This past week, PRI filed an amicus brief in the California Supreme Court on the closely watched case Cal Fire v. CalPERS and the State of California.
In 2012, the legislature passed, and Governor Brown signed into law, the Public Employees’ Pension Reform Act, or PEPRA, intended to help rein in the state’s spiraling pension costs. Among the reforms enacted by PEPRA was an end to the practice of “air time”, which allowed state employees to purchase up to five fake years of public service in order to substantially increase their pension benefits (I know, I know, it really is hard to believe). While the fee to buy these extra years was in theory supposed to be high enough to eventually cover the larger pension payouts, the actual math shows that it cost taxpayers millions of dollars when investment returns fall short of forecast.

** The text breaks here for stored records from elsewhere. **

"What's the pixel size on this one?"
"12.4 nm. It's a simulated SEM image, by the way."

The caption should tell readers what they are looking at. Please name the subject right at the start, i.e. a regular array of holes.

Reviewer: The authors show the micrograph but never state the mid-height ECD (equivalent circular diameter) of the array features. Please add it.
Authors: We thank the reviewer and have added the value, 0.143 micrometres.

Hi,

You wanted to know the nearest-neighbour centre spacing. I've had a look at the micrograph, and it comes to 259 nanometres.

If fighting to restore this brazen practice isn’t astonishing enough, there are even bigger stakes for the unions in Cal Fire. In another “hard to believe” fact, decades of court rulings have suggested that pension benefits for California workers can’t ever be reduced. Known as the “California Rule” – once higher benefit formulas are established, workers are thought to be permanently entitled to them. The legislature can’t do anything about it, even in the interest of good public policy, because the unions are arguing that it’s a “contract.”
Now, how many of us have longed for a few old laws where we were better off? I, for one, am nostalgic for the old IRA rules when anyone can deduct an IRA no matter their income level. In 1986, Congress eliminated the universal deductibility of IRA, and after a few years of raises, I lost my deduction. But it would be laughable to think that I could take the federal government to court to stop it from cutting me out of my favorite retirement savings vehicle. Just as I don’t have a permanent claim on the government for tax relief, the unions don’t have a permanent claim on taxpayer dollars. It’s not only absurd, it’s unconstitutional. The U.S. Constitution gives only Congress the power of the purse, not the courts, not the executive branch, and certainly not public unions.